Well, it was a nice couple of weeks. The Olympic break had almost convinced me that I'd just imagined these awful people who make up the contestant ranks of Hell's Kitchen, but they're all too real. So instead of "Swifter, Higher, Stronger," we're back to "Dumber, Angrier, Shoutier."
Well, at least the Black jackets have been handed out. No more Crips versus Bloods, so there's that. And thank god for the title sequence, given I may have blissfully forgotten everyone's names.
At any rate, we're down to six black-clad jackets. The survivors are all ready to party, and that's before they see the nice carving knife awaiting each of them back in the dorms. It's really only a matter of time before one of those gets used on a person instead of a roast. The mood is so jovial right now, though, that Robyn and Dana are dancing together in front of a mirror instead of stabbing each other to death, so enjoy that while it lasts.

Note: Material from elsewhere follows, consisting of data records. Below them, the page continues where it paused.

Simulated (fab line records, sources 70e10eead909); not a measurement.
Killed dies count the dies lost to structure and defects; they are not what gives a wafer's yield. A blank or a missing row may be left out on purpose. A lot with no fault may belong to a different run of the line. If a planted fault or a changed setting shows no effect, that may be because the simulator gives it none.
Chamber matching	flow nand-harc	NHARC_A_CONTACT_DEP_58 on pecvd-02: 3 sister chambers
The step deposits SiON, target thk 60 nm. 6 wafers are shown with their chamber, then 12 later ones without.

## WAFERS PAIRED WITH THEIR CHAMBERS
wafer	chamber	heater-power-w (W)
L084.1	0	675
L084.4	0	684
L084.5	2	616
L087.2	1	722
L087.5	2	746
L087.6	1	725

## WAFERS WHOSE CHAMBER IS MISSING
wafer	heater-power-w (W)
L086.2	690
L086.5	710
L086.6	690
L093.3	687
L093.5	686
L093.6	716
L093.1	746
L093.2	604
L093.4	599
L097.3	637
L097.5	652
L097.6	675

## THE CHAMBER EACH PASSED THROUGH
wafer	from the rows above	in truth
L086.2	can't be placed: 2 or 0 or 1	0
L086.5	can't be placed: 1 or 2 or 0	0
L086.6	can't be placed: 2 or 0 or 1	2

The next day, Ramsay has invited two chefs, Ludo Lefebvre of Ludobites, and Quinn Hatfield of Hatfield's (not Quinnbites? Too bad), for the challenge. The three chefs (including Ramsay) have prepared "a great take on a modern classic," according to Ramsay.
Ludo's got a caprese salad made of red bell peppers and a feta cheese mousse. The contestants bomb out trying to guess the ingredients after they taste it and don't get anything right. Quinn's got a seafood pasta made with salsify instead of pasta, with salsify being something I needed the closed-captioning to be able to identify. Unlike the contestants, I'm not supposedly a talented chef vying for a head chef job at one of Ramsay's restaurants.
Then Ramsay reveals that the first two dishes were warm-ups, and that they're really doing a Taste It, Then Make It challenge. Well, their tasting is terrible, so I've got high hopes for this challenge. Ramsay pairs Dana with Clemenza, Justin with Barbie and Christina with Robyn. The pair that comes the closest will win the challenge.
They're trying to recreate a Ramsay signature dish, which they plow into (Clemenza needs to be admonished for hogging the whole thing).
All three teams decide it's veal, and two of them think it's wrapped in Serrano ham, although Dana and Clemenza think it's prosciutto. Dana says she eats half a pound of prosciutto a day (?!) and Clemenza is Clemenza, so if they're wrong about it, they deserve to lose. As usual, she is shouting all of this at us.